Bryan was in Vegas last week for a business trip and while he was gone I did my best to try and get the house clean. The main level of the house looked pretty good when he got home around 1AM on Saturday. Early Saturday morning I woke up pretty early and decided that I'd go and take care of the laundry and a few other things before anyone else was awake. I was feeling pretty good about the main level of the house being nice and clean so I wasn't at all prepared for what was waiting for me down in the basement. The playroom which my children assured me was clean and straightened for their dad's return home was not clean. No, it looked like a bomb had hit that room. At first I was just going to try putting some of the toys away, but the more I tried to straighten things, the angrier I was becoming. This room, this total monstrosity littered with hundreds of choking hazards is where my two year old had spent hours playing with her sisters the night before. The older girls know they can't have this room like this with a toddler in the house and yet here it was in all it's horrible scattered glory.

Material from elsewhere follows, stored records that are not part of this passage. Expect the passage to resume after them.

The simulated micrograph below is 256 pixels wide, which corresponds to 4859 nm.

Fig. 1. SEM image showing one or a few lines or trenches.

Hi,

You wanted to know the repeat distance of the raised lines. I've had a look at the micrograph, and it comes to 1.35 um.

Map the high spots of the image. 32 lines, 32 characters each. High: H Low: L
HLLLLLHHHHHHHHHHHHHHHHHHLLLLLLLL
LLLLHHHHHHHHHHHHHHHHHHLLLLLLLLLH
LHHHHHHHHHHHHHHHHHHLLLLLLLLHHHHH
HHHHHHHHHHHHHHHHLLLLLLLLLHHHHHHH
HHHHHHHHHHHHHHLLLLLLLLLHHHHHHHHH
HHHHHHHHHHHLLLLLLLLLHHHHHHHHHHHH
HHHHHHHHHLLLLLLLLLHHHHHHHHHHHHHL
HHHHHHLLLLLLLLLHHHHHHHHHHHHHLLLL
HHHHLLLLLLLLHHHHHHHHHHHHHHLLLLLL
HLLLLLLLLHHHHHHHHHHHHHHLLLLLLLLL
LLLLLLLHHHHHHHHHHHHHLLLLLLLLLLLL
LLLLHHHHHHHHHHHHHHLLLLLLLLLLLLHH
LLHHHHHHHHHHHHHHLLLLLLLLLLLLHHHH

All over the place I was finding things that shouldn't be. Legos were all over the floor. A loose screw that had been knocked out of a rocking moose was just left on the floor. Nerf darts were everywhere. Polly Pocket and her dimiutive accessories were all over the place and made me realize that like her friend Barbie, she and her friends had just earned the status of personna non grata. Glass bowls that aren't even supposed to be in the basement were precariously perched in the most unlikely places. Let's not forget the cache of dirty socks and candy wrappers that were also stashed all over the place. I wanted to scream, but since everyone was sleeping and Bryan was jet lagged I didn't. I went and grabbed a trash bag instead.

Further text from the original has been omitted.